Close your eyes. Close your eyes and imagine if you were forced to leave everything you knew behind, a split second decision with no time to pack. Imagine not being allowed to return home because your neighborhood Soviet nuclear power plant has just exploded. Imagine that less than a mile away, the world’s worst nuclear disaster has taken place.
It is April 25, 1986: The Chernobyl Nuclear Disaster.
Enough has been documented about what went wrong at the plant: An unnecessary (and ironic) safety procedure was being carried out one morning and in a smorgasboard of a perfect storm, everything went to hell and the plant exploded. First responders who came to help put out the fires and clean up the debris died within hours of acute radiation poisoning. Pilots who flew sandbags back and forth to the area to smother the flames and radiation died within days. Miners who dug tunnels to patch up the leaking molten radioactive lava died never lived past 40. Entire generations in the Eastern European bloc would suffer from radiation sickness worth 400 atomic bombs.
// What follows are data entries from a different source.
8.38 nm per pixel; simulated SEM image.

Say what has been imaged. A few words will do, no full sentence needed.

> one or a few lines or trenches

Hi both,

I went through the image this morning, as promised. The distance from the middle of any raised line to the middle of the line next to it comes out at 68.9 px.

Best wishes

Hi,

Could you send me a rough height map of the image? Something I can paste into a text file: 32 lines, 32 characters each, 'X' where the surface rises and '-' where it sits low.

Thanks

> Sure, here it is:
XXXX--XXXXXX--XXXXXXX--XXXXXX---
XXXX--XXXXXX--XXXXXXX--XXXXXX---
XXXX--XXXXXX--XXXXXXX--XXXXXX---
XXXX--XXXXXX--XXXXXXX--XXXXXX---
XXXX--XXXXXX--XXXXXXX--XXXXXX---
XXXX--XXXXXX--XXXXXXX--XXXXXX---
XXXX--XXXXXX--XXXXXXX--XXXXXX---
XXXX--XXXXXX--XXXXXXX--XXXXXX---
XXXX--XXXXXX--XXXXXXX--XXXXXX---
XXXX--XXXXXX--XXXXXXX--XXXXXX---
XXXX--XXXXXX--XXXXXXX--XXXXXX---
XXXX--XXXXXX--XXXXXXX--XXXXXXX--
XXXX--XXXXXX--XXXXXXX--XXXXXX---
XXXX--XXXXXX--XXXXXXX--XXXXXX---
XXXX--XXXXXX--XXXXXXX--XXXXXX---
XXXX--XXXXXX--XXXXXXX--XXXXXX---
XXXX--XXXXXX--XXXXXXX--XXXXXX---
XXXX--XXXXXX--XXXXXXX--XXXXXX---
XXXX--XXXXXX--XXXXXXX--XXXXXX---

The entire population of the nearby town of Pripyat were forced to evacuate their homes within 3 hours of notice, packing only a passport and nothing larger than a suitcase. Although they were reassured they would be allowed to come back in a few days, they never did.
Today the plant continues to be contained by worldwide efforts with production of a new steel sarcophagus to support the already existing but crumbling concrete slabs that’s keeping in the radiation. Pripyat and its iconic amusement park, remains a true ghost town in every sense of the word.
The question on most people’s minds would be: is it safe to visit? The short and only answer everyone needs to hear is: Yes, it is. A Geiger counter we had with us measured radiation levels to be less than what it was in the capital of Kiev. And it was even far less than the radiation anyone would get when flying on an airplane. Although there are certain hotspot areas that are restricted, the places where you are allowed to visit are certainly kosher.
We even ate lunch at the site:
Chernobyl has been a destination for curious, alternative, “off the beaten path” travelers for many years now, and there have been no reports of radiation poisoning given that the appropriate responsibilities are ensured. And since the new steel sarcophagus is due to be completed by the end of this year, this would be our last chance to see the Chernobyl plant in its freeze-frame snapshot as how it looked like exactly as it did on April 25, 1986.
The tour lasts about 4.5 hours and is about a 2 hour drive north from Kiev.
Pripyat is one of those oppotunities of seeing what happens if time all of a sudden stopped. Pots still on the stove, newspapers half read still on the dining table, children’s toys strewn about on the floor…like North Korea, this is the closest we’re ever going to get to time travel, short of actually having a time machine.
Heading onwards further deeper into town, we came across the abandoned town theater, which we decided to spelunk.
Anyone who’s played Call of Duty Modern Warfare (I know I know) will recognize this iconic Ferris Wheel. This is it!
After seeing the Ferris Wheel, it’s was getting dark. For anyone who endured the horror movie “The Chernobyl Diaries” will know why it’s a bad idea to stay after dark. Nobody wants monsters chasing after them on their winter vacation.
Afterwards they do the responsible thing and check if our radiation levels remains in the safe range before letting us go back home.
Say what you will about visiting Chernobyl, but it’s a completely different thing to see pictures instead of actually being there. It’s a different feeling to be able to smell the air and feel the snow crunching beneath your feet, as pictures you once saw in history textbooks and on Google Images come alive before your eyes.